Lawyers for Ghislaine Maxwell are trying to stop her accusers from posting evidence online ahead of her trail, according to a proposed protective order submitted to a judge on Monday.
The British socialite’s legal team wants to prevent prosecutors working for women who claim she recruited them for convicted sex offender Jeffrey Epstein from releasing any information, including “nude, partially nude or otherwise sexualised images, videos or other depictions of individuals”.
Ms Maxwell’s lawyers say her accusers should be subject to the same secrecy rules as prosecutors and defence lawyers before the trial, which is scheduled in Manhattan federal court for July 2021.
The joint protective order is routine in sex abuse cases, but the lawyers said in a letter to a judge that prosecutors have refused to agree that witnesses and their lawyers should be subject to the restrictions.
Ms Maxwell’s lawyers said the release of any evidence could also boost pending civil lawsuits between her and “many of the government’s potential witnesses”.
The socialite’s attorneys said several potential witnesses and their lawyers have already publicly commented on the case.
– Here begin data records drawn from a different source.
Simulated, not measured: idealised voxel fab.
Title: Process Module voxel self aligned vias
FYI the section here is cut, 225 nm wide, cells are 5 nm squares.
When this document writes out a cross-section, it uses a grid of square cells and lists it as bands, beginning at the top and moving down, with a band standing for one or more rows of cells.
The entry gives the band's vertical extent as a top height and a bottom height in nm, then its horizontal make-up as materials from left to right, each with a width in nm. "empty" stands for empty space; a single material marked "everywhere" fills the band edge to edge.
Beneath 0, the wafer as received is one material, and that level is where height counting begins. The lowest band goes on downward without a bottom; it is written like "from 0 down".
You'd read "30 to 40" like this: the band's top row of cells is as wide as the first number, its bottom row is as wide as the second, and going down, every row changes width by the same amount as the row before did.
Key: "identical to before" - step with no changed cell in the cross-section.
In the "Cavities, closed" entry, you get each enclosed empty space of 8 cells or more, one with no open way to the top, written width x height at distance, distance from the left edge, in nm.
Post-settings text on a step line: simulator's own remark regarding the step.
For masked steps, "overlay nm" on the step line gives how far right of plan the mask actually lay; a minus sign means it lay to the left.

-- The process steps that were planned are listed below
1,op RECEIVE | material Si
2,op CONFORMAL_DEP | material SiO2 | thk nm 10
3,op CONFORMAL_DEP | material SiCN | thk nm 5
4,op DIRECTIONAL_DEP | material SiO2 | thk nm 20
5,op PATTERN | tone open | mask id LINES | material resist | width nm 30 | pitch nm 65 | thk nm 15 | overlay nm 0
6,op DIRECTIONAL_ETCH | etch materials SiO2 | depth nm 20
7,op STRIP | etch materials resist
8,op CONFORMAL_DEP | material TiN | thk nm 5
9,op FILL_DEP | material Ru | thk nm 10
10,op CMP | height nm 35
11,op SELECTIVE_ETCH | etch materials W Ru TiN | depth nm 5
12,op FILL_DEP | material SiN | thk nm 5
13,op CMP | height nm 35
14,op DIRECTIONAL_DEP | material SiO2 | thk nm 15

“There is a substantial concern that these individuals will seek to use discovery materials to support their civil cases and future public statements,” the lawyers wrote.
Prosecutors said they will respond on Tuesday.
Ms Maxwell, 58, who has been held without bail since her arrest on 2 July, has pleaded not guilty to charges that she recruited and aided the abuse of three girls by Epstein in the 1990s.